On Sun, 2003-09-28 at 17:25, Yedidyah Bar-David wrote:
> On Sun, Sep 28, 2003 at 04:20:08PM +0300, Noam Meltzer wrote:
> > Hi,
> > Recently I have been getting this wierd error from my kernel, after some
> > time my machine is up:
> >
> > VM: killing process sh
>
> grepping the kernel sources shows this (in arch/i386/mm/fault.c):
> /*
> * We ran out of memory, or some other thing happened to us that made
> * us unable to handle the page fault gracefully.
> */
> out_of_memory:
> if (tsk->pid == 1) {
> yield();
> goto survive;
> }
> up_read(&mm->mmap_sem);
> printk("VM: killing process %s\n", tsk->comm);
> if (error_code & 4)
> do_exit(SIGKILL);
> goto no_context;
>
> I do not know what this actually means, since I never got it myself.
> I do get occasionally "Out of Memory: Killed process", which comes
> from mm/oom_kill.c, and is the more "common" place for such things.
> Maybe it happens on severe lacks of memory, I don't know.
> Anyway, you write (below) you have 16MB. This is quite small for
> a desktop machine. My best explanation is that you started doing
> things you did not do in the past, and maxed out your 16MB.
I have made a configuration change recently, but not one that should
take up so much memory. This is not a desktop machine, it's a router.
Its only task in life is to MASQ my two other machines I have and thats
about it.
The change I did was to replace my Internet keep-alive cron with the
built-in mecahnism of pppd, (using ip-down/ip-up scripts) so when the
internet gets disconnected, it will automatically be re-connected again.

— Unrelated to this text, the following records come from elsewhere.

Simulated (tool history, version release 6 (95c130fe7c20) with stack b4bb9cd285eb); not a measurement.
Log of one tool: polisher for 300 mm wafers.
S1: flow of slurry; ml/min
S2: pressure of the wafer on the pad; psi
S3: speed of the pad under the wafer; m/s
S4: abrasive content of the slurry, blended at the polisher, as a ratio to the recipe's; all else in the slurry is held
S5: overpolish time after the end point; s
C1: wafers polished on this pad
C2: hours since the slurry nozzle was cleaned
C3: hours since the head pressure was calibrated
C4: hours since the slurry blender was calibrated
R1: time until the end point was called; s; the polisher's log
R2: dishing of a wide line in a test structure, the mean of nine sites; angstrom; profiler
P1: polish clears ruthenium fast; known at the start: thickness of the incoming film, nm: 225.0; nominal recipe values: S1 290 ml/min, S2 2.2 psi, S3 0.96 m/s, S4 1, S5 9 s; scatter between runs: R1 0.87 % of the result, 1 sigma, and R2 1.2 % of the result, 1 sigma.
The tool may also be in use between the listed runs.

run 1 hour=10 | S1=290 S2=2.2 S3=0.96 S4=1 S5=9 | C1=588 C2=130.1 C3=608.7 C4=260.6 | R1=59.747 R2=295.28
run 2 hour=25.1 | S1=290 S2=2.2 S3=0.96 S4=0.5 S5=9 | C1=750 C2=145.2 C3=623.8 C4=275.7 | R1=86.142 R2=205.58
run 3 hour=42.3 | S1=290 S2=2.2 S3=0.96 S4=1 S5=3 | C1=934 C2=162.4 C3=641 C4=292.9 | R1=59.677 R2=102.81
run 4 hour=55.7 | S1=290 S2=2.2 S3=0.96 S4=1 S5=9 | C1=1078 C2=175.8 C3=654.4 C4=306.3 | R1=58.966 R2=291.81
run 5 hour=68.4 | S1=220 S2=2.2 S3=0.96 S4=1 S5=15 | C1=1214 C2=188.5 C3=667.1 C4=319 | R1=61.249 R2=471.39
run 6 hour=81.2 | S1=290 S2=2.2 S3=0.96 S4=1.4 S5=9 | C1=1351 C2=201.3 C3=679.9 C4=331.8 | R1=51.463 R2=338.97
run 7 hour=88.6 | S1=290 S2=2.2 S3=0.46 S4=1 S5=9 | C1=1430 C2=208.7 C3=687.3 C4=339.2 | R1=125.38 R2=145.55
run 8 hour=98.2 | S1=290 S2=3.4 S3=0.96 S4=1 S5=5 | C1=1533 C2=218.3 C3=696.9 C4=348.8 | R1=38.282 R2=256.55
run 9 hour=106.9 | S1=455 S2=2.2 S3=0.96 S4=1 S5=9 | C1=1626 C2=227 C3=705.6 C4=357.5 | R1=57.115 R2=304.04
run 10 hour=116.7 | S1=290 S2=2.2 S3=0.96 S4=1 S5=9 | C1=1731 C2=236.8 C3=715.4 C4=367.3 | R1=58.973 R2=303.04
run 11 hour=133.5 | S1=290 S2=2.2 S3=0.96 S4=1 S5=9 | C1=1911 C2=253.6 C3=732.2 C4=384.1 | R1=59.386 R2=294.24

But, that made me wonder... I have 16MB of RAM. But what about my
swap(/virtual memory)?
So I checked, and to my surprise I found that my SWAP partition isn't
being used. So I started the swap, and hopefully this will solve the
problem.
10x for you help,
and shana-tova
--
Noam Meltzer
[EMAIL PROTECTED]
ICQ: 4853872
=================================================================
To unsubscribe, send mail to [EMAIL PROTECTED] with
the word "unsubscribe" in the message body, e.g., run the command
echo unsubscribe | mail [EMAIL PROTECTED]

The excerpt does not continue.